Welcome to my new micro-interview series, which focuses on recent releases that I’ve found noteworthy. Past entries are archived here.
In this series I’m asking writers to respond to the two questions I most frequently ask when I’m teaching a book in the classroom: (1) what is the text doing / how is the text doing it, and (2) with what does the text connect?
These questions arise from my particular approach to reading and critical analysis, which is deeply indebted to Deleuze & Guattari’s A Thousand Plateaus. As they put it, “Literature is an assemblage…a book itself is a little machine…writing has nothing to do with signifying…it has to do with surveying, mapping, even realms that are yet to come.”
So, without further delay…
I present Luke B. Goebel, whose recent book Fourteen Stories, None of Them Are Yours has been described thusly:
“About twenty pages into Luke B. Goebel’s Fourteen Stories, None of Them Are Yours, I realized I was reading with one hand holding my forehead and one balled at my waist, kind of clenched, and gazing down into the paper like a man soon to be converged upon. Goebel’s testimony comes on like that: engrossing, fanatical, full of private grief, and yet, at the same time, charismatic, tender, and intrepid, aglow with more spirit than most Americans have the right to wield.”
—Blake Butler, author of Nothing and Scorch Atlas
“I would call this, fey as it sounds, ‘American bard yawp,’ not so much concerned with what it means as whether I have stolen it or not, and I would hazard that this Luke Goebel feller, if we may pretend for a itty bit the word is not exactly pejorative, is ‘insane.’ We have here the fine coherence of the not-deliberately incoherent, a proud-standing mess, like a Faulkner mess. It’s after the ‘the giant American heart’ that Kerouac and Kesey were after in their Neal Cassidys, you have Burroughs and Bukoswki rants, Ashbery misconnections, Hannah whiskey whistling, and spinning up from it once in a while the fist of the perfectly put. If this is a work of non-fiction, it is a miracle that its author is alive. If it is fiction, it is the miracle. By my eye, it is not made up. It is received, has been done to its author, like a beating, and he is not unhappy at how he’s taken the beating.”

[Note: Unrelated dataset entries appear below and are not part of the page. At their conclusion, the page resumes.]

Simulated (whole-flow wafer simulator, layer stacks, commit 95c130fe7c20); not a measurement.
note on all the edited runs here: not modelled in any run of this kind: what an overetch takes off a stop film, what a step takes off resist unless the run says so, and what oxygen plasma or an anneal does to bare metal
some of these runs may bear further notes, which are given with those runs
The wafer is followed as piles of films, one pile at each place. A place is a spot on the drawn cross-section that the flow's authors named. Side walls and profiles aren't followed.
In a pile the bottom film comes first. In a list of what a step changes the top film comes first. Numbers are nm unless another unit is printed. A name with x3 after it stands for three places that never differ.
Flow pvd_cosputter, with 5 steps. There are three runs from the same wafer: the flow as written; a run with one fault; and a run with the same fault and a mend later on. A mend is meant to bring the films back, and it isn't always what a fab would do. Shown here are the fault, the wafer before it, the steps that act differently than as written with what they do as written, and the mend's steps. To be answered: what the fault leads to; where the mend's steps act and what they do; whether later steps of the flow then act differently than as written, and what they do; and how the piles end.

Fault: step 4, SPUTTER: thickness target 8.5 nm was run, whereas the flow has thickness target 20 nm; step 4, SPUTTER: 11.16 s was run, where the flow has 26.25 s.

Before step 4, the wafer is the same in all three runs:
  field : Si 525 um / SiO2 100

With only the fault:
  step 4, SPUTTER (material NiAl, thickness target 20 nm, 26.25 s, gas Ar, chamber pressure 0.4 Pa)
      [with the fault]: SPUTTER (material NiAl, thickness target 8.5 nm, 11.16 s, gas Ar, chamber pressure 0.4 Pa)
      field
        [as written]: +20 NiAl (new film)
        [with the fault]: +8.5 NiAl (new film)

—Padgett Powell, Whiting Writers’ Award winner and author of Edistoand You & Me
“I’m in love with language again because Luke B. Goebel is not afraid to take us back through the gullet of loss into the chaos of words. Someone burns a manuscript in Texas; someone’s speed sets a life on fire; a heart is beaten nearly to death, the road itself is the trip, a man is decreated back to his animal past–better, beyond ego, beautiful, and look: there’s an American dreamscape left. There’s a reason to go on.”
—Lidia Yuknavitch, author of The Chronology of Water and Dora: A Headcase
What does your book do and how does your book do it?
My book takes a life and a voice—and one that has been deflowered, that has been exploded, that has been shattered, has been rolled, been lived through, that has been dreamed up, drugged up and drank up and crazy for decades, lost and regained, damaged itself and been damaged, has lost and lost again, that is heartbroken but too-dumb-and-too-manic-and-too-spirited-to-leave-dead-for-dead, that needs to get itself together and does so through the telling, brain in the jar, that picks up the ball and the engine of body and runs forward in prose, resurrects, takes back, steals back and doubles-back, gets itself a body and word and makes the world the world again, makes this time alive on planet to talk, speak time, speak through itself for America and new-now, proclaim for faith and love, falling for those it long-ago fell for all over again, seeking redemption if it can be redeemed but will not be redeemed without trial, without putting it all out on the line, without cementing the flag of its own profanity.
It also takes the reader and shakes rattles and rolls them, gets them involved, gets their heart smearing on the page, gets the reader in up to their own eyeballs and rubs them all over the page.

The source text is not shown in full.